I am an IT guy, and I would go with a website template. There are plenty of free ones out there. I haven't done web development in so long that a recent college grad would do a better job than me with a basic site. Also one thing I always think about it the length of the URL. The shorter the better. Also if it is catchy and easy to remember that is good. Short URLs fit better on business cards too if you have them.


----------



## Mike Cantolina (Feb 18, 2010)

Buckettruckbabe said:


> Our website scored a 88/100 at the time, and after doing some on page optimization with our webmaster, revamping of our blog and making sure all tags were correct, our score is up to 98.2/100



That's impressive!

I tried it and my first score is 53/100

Thanks for the link!


----------



## BlueRidgeMark (Feb 18, 2010)

> Is a Website a worthwile investment?



Only if you do it right. 

A poor website will send people away. You've got the right first step - recognizing that you need help. Amateurs who build their own site usually build crap.


Here's a good place to learn what NOT to do:


http://www.webpagesthatsuck.com


One more thing - you will pay for hosting _somewhere_. Make sure it includes email hosting, and USE IT!

Nothing shouts *AMATEUR HOUR* more than a "business" email address that ends in aol.com

Or whatever your ISP is....


----------



## af7850 (Feb 18, 2010)

ddhlakebound said:


> Apologies if my opinions come off as combative.



Let me offer the same apology to you! I think that you're hitting on a lot of interesting and important points.



> At any rate, Skaneateles is a town of 2500 people. I don't think thats enough people to stay busy, and when you begin searching only a few miles away, Lake Lawn Tree Service becomes nearly unfindable.



Yeah, I'm waiting to hear more about exactly what his market area is.



> Your comments on my pic alteration were the one thing I was worried about and didn't want to hear......Looks like my monitor is playing tricks on me....time for a new one. Now I'm worried that some of the pics on my site have the same washed out colorless look.



You know, it's almost impossible to know how these pics will show up in different peoples' monitors. 

Amateur studio engineers usually try to listen to their recorded music through several different types of receivers and speakers because they all sound slightly different; it's really a challenge to mix a track which sounds great regardless of where you are listening to it. To me, trying to master images for websites is a similar challenge.

For what it's worth, all of the images on your main webpage look good, except maybe the one of the sycamore ready to be dropped. 

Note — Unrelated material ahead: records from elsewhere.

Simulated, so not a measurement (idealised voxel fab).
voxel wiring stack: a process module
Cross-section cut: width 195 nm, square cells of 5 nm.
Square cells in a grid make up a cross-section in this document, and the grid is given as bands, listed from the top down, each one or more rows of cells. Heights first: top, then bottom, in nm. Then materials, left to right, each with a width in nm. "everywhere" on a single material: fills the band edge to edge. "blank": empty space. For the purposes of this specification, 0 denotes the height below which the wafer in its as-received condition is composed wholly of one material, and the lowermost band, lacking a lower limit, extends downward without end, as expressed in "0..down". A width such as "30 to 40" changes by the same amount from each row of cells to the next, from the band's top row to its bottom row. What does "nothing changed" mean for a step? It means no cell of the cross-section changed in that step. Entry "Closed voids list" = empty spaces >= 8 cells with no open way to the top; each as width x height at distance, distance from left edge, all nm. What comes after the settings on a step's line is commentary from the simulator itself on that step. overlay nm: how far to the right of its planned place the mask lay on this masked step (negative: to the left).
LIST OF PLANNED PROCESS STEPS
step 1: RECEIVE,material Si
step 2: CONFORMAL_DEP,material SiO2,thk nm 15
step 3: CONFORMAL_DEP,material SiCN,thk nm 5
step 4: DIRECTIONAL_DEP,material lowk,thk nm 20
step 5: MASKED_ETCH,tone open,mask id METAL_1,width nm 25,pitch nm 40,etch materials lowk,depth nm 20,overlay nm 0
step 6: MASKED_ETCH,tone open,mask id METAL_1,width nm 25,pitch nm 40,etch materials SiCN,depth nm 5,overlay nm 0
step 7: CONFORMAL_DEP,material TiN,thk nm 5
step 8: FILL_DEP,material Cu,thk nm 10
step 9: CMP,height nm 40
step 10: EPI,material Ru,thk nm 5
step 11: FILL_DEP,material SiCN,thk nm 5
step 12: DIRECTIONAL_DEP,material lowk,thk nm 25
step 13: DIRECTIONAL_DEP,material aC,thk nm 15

By the way, it's easy to get on the web with a WordPress template, but it's really difficult to make it look great. Your site is pretty impressive - I can only imagine how many hours you have into it!


----------



## lawnmowertech37 (Feb 19, 2010)

Websites are ok to have but alot of hard work keeping them up

As far as hosting Mike has a hosting company


----------



## rb_in_va (Feb 19, 2010)

lawnmowertech37 said:


> Websites are ok to have but alot of hard work keeping them up



Hard work? I would hardly call it that, especially on a forum where people climb and cut trees for a living.


----------



## rb_in_va (Feb 19, 2010)

af7850 said:


> You know, it's almost impossible to know how these pics will show up in different peoples' monitors.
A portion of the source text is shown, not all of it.